Time for my latest prediction of the election result.
I am – as ever – expecting a hung parliament. I also continue to think Labour will get the most seats. But as with my prediction in November, I’ve split the “others” category to allow a fourth party to take its place in the pie chart:
Labour’s total of 298 is up 40 on the result in 2010. It includes Corby, which the party won in a by-election in 2012.
The Conservatives’ total of 276 is down 30 on what they got in 2010, and doesn’t include the seat of the Speaker John Bercow. He is counted within the figure for “others”, which also includes George Galloway holding his seat for Respect in Bradford West, Caroline Lucas doing likewise for the Greens in Brighton Pavilion, Plaid Cymru keeping its three seats, plus the 18 constituencies in Northern Ireland.

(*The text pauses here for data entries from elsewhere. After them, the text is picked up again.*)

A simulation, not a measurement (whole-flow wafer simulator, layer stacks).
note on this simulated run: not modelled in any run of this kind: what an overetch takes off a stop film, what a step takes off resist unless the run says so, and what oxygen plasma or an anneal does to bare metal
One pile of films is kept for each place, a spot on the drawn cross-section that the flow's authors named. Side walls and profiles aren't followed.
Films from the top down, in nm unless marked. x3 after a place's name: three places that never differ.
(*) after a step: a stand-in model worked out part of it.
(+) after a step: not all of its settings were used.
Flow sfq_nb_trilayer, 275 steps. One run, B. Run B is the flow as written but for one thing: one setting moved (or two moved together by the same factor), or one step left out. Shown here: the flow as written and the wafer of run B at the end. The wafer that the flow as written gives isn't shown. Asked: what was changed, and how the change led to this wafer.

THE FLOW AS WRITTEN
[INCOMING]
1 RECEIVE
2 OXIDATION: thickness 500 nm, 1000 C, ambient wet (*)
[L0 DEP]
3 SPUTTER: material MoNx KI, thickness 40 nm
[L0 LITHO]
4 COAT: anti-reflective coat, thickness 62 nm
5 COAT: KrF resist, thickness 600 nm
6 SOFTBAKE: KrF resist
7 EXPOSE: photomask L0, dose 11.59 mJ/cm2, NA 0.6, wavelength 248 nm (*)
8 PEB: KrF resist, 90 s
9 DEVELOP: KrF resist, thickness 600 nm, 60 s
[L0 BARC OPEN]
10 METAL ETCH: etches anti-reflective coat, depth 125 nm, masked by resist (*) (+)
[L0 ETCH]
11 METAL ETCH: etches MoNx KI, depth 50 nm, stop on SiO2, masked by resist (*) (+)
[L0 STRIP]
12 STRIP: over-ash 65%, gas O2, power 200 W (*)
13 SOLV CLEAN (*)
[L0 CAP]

As usual, I’ve revised the Liberal Democrats’ total down slightly, but 33 is still above what current opinion polls are suggesting.
I’m not convinced Mark Reckless will hold Rochester & Strood for Ukip, but I’ve no doubt Douglas Carswell will retain Clacton. I’m still unsure of precisely where Ukip may pick up any further seats, so for this month I’m limiting their total to just one.
I’ve been more ambitious with my calculation for the SNP. This month I’ve put them on a total of 18 seats, which represents an increase of 12 on 2010. I’ve handed them four gains from the Lib Dems and eight from Labour – below what recent polls have been implying, but more than I gave them in November. I’m prepared to revise this total upwards if the polls continue to point to an SNP landslide as we get nearer to polling day.
Despite his party shedding seats to the SNP, Ed Miliband could still end up prime minister based on my prediction. A Labour-Lib Dem coalition would be possible, though the arithmetic would be very tight. The combined total of such an arrangement would be 331: just five above the number needed for an absolute majority in parliament. A Tory-Lib Dem coalition would total 309: 17 below the target.
(Note: If Sinn Fein holds the five constituencies it won in 2010 and sticks to its vow to not take its seats in parliament, the target notionally falls from 326 to 323.)
I’ll continue with my monthly predictions right up to the day before polling day, when I will make a final forecast of the result.
Rest assured I will have a plate ready for an appropriately-sized slice of humble pie.
Here’s how I calculated this month’s totals:
Labour’s 49 gains
From the Lib Dems: Norwich South, Bradford East, Brent Central, Burnley, Manchester Withington, Dunbartonshire East, Birmingham Yardley, Hornsey & Wood Green, Cardiff Central, Redcar and Cambridge (total = 11)
From the Tories: Warwickshire North, Hendon, Cardiff North, Sherwood, Stockton South, Lancaster & Fleetwood, Broxtowe, Amber Valley, Wolverhampton South West, Waveney, Carlisle, Morecambe & Lunesdale, Weaver Vale, Lincoln, Plymouth Sutton & Devonport, Stroud, Brighton Kemptown, Bedford, Dewsbury, Warrington South, Pudsey, Enfield North, Hove, Northampton North, Brentford & Isleworth, Halesowen & Rowley Regis, Nuneaton, Ipswich, Blackpool North & Cleveleys, Croydon Central, Harrow East, Ealing Central & Acton, Norwich North, Dudley South, Bury North, City of Chester, Worcester and Keighley (total = 38).
The Tories’ nine gains:
From the Lib Dems: Solihull, Dorset Mid & Poole North, Wells, St Austell & Newquay, Somerton & Frome, Chippenham, Berwick-upon-Tweed, Cornwall North and Portsmouth South.
The SNP’s 12 gains:
From the Lib Dems: Gordon, Argyll & Bute, Caithness, Sutherland & Easter Ross and West Aberdeenshire & Kincardine (total = 4).
From Labour: Ochil & South Perthshire, Inverclyde, Dundee West, Falkirk, Aberdeen North, North Ayrshire & Arran, Airdrie & Shotts and Glasgow East (total = 8).